There is a strongly established workflow convention use by other git-using projects. The workflow for committing is this: $ git-status # to show what has changed/added/removed $ git-update-index # as needed to update the index $ git-commit # make it real; It should be noted that 'make clean' is not a required step for the commit workflow.
I can do this fine even with uncleanded files. cg-commit will not anny files that have not been added with cg-add.
Is this different with above sequence of git commands?
You don't *have* to use git-status first. If, for instance, you know all the names of the files which need to be committed. But this is typically done to see what files have changed, and to see what files aren't yet tracked by git. However, when there are a few hundred object files also in that list, git-status is useless for seeing the new files.
It's also a bit inconvenient for checking the status, because people who are used to Linux are used to just typing git-status, and seeing the handful of lines of output. In U-Boot, you only get a handful of lines if you've done make clean.

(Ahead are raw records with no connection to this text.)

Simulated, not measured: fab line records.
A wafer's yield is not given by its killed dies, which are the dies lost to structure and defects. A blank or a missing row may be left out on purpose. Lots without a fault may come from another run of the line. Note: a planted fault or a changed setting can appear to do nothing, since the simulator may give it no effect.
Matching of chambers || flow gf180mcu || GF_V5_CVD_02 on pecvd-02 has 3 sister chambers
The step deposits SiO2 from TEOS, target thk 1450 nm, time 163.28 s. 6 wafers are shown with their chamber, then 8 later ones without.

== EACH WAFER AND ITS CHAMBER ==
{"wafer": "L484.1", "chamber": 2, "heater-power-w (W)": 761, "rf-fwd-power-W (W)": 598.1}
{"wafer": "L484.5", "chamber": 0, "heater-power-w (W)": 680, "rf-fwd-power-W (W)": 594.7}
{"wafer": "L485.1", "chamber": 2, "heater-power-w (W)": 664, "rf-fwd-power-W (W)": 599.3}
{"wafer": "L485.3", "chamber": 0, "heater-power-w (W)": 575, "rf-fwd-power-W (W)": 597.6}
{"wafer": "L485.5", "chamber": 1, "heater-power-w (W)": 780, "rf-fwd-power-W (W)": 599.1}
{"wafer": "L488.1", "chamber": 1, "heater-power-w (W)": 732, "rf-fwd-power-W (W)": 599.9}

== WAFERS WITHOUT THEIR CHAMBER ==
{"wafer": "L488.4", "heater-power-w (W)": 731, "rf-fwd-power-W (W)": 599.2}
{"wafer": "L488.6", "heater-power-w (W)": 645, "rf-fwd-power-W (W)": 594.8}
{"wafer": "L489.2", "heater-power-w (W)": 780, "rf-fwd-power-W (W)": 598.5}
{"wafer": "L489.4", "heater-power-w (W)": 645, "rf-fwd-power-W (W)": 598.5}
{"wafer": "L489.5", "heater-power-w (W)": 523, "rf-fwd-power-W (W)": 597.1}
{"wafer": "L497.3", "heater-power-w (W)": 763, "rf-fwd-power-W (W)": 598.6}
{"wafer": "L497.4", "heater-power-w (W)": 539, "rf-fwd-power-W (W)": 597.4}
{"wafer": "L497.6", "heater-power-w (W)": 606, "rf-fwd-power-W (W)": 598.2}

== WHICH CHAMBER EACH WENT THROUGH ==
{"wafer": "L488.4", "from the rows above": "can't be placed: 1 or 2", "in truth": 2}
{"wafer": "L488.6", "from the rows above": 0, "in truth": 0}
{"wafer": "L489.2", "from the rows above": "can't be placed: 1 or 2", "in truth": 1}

In other words, the forgetful developer like me has this process in U-Boot:
git-status # swear git-status | less # wonder if I added any new files git-status | less # swear. Give up on finding new files make clean git-status # Ah, I forgot about that one git-add # Add/update all files, including the new ones git-commit #commit the changes
I work in an office environment--all that swearing endangers my job! ;)
I always assumed that you have to use "git-add" to explicitely add new files to the idex. Is this assumption wrong?
No, that's right.
If not, what do a few extra files hurt when running a commit?
It's not a few extra files. It's several hundred. And it makes it harder to find the handful of files which are actually relevant.
I lost you here. Why do you need the output of git-status to commit changes?
Just to identify them. It feeds the information to the developer, so we can tell git which files need to be committed.